BBC James Rabun in his family's gun store, surrounded by different kinds of gunsBBC

Kennesaw, Georgia, has all the small-town fixings one might imagine in the American South.

There’s the smell of baked biscuits wafting from Honeysuckle Biscuits & Bakery and the rumble of a nearby railroad train. It’s the kind of place where newlyweds leave hand-written thank-you cards in coffee shops, praising the “cozy” atmosphere.

But there’s another aspect of Kennesaw that some might find surprising – a city law from the 1980s that legally requires residents to own guns and ammo.

“It’s not like you go around wearing it on your hip like the Wild Wild West,” said Derek Easterling, the town’s three-term mayor and self-described “retired Navy guy”.

“We’re not going to go knock on your door and say, ‘Let me see your weapon.'”

Kennesaw’s gun law plainly states: “In order to provide for and protect the safety, security and general welfare of the city and its inhabitants, every head of household residing in city limits is required to maintain a firearm, together with ammunition.”

Residents with mental or physical disabilities, felony convictions, or conflicting religious beliefs are exempt from the law.

To Mayor Easterling’s knowledge, and that of multiple local officials, there have been no prosecutions or arrests made for violating Article II, Sec 34-21, which came into law in 1982.

And no one that the BBC spoke to could say what the penalty would be for being found in violation.

Still, the mayor insisted: “It’s not a symbolic law. I’m not into things just for show.”

For some, the law is a source of pride, a nod to the city’s embrace of gun culture.

For others, it’s a source of embarrassment, a page in a chapter of history they wish to move beyond.

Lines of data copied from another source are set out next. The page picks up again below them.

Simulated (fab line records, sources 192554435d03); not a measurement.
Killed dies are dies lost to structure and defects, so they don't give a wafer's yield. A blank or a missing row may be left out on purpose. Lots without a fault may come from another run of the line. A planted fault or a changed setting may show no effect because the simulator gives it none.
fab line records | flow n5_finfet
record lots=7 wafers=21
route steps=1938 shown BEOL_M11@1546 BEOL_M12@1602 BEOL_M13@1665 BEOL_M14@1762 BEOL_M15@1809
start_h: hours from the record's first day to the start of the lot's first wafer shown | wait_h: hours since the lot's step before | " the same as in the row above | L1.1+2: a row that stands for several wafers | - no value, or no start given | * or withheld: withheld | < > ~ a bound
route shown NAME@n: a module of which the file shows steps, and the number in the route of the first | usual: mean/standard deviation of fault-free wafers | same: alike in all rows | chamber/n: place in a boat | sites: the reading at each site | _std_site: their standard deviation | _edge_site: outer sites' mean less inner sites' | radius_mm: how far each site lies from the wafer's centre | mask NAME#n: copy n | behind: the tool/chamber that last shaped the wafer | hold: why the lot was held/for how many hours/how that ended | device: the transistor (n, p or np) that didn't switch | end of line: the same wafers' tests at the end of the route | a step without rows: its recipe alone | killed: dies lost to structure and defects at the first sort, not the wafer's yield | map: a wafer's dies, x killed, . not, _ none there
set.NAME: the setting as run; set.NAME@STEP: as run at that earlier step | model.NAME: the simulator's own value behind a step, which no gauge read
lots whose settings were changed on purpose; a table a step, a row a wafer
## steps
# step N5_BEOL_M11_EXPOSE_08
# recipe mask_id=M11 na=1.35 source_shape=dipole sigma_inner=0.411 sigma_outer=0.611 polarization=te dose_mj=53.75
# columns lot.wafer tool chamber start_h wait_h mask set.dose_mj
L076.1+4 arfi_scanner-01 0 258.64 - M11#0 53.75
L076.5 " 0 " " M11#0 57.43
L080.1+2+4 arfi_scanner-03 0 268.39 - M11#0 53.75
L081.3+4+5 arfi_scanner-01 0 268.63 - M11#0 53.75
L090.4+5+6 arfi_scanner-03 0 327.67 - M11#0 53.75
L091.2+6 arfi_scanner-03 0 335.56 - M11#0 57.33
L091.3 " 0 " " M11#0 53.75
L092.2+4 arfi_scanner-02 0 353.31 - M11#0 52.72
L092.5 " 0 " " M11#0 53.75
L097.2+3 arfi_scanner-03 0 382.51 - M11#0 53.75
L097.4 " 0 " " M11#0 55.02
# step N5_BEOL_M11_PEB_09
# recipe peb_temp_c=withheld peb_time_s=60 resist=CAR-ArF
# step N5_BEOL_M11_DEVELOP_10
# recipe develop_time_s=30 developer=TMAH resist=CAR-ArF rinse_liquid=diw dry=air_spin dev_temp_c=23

But the main belief amongst the townsfolk about the gun law is that it keeps Kennesaw safe.

Patrons eating pepperoni slices at the local pizza parlour will propose: “If anything, criminals need to be concerned, because if they break into your home, and you’re there, they don’t know what you got.”

There were no murders in 2023, according to Kennesaw Police Department data, but there were two gun-involved suicides.

Blake Weatherby, a groundskeeper at the Kennesaw First Baptist Church, has different thoughts on why violent crime might be low.

“It’s the attitude behind the guns here in Kennesaw that keep the gun crimes down, not the guns,” Mr Weatherby said.

“It doesn’t matter if it’s a gun or a fork or a fist or a high heel shoe. We protect ourselves and our neighbours.”

A vintage cash register is adorned with a sign that says "fight crime, shoot back"

Pat Ferris, who joined Kennesaw’s city council in 1984, two years after the law was passed, said the law was created to be “more of a political statement than anything”.

After Morton Grove, Illinois, became the first US city to ban gun ownership, Kennesaw became the first city to require it, triggering national news headlines.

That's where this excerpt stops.